A major joint procurement initiative will see over 140 US cities and counties pool their resources to buy 2,100 electric vehicles by the end of 2020.

The Climate Mayors Electric Vehicle Purchasing Collaborative outlined its plans at the Climate Mayors Summit in Honolulu, Hawaii.

The group, formed in September 2018, aims to leverage the buying power of member cities to negotiate better fleet vehicle purchases.

Eric Garcetti, Mayor of Los Angeles and Climate Mayors Co-Chair said: “The clean transportation revolution is not a distant vision for the far-off future—it’s a reality hitting the streets of Los Angeles and cities around the world.

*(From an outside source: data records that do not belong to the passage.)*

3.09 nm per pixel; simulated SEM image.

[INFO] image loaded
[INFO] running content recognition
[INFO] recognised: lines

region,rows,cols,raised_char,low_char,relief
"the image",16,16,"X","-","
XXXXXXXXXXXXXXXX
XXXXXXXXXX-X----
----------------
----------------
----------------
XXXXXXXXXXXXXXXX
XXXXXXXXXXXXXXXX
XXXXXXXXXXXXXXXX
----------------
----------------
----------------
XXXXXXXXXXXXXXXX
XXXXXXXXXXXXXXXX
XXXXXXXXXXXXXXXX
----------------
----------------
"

“By pooling our purchasing power, Climate Mayors are sending a powerful message to the global car market: if you build electric vehicles, we will buy them.”

In addition to replacing city fleets with zero emission transport, the group also announced plans to place a competitive bid on electric school buses by the end of 2019, which will enable all electric school bus manufacturers to offer public schools across the US access to equal, competitive prices.

In 2018 Garcetti announced the launch of the collaborative, which created an online portal providing cities with a single, equal price for electric vehicles and charging infrastructure by aggregating the demand from cities and other public agencies. The number of cities involved has grown more than fivefold since the initial announcement to more than 127 cities and 15 counties from across 38 states.

The platform was developed in partnership with the Electrification Coalition, a nonpartisan, not-for-profit group of business leaders who promote the deployment of electric vehicles on a mass scale to counter US dependence on oil.

Ben Prochazka, Vice President, Electrification Coalition said: “Cities across the country are demonstrating critical leadership by committing to transition their fleets to electrification–reducing our dependence on oil, while also improving our nation’s health, and our economic and national security.

He added that he hopes other mayors around the country will see the move as a call to action to “plug their fleets” into Climate Mayors EV Purchasing Collaborative.

Transport is the largest and fastest-growing source of US greenhouse gas emissions, accounting for 29 percent of all emissions in 2017.

Despite the US president’s announcement of a withdrawal from the Paris Climate Agreement in 2017, the mayors of over 400 US cities covering 70 million people reaffirmed their commitment the following year, stating: “We will adopt, honour, and uphold the commitments to the goals enshrined in the Paris Agreement, [and] will intensify efforts to meet each of our cities’ current climate goals.”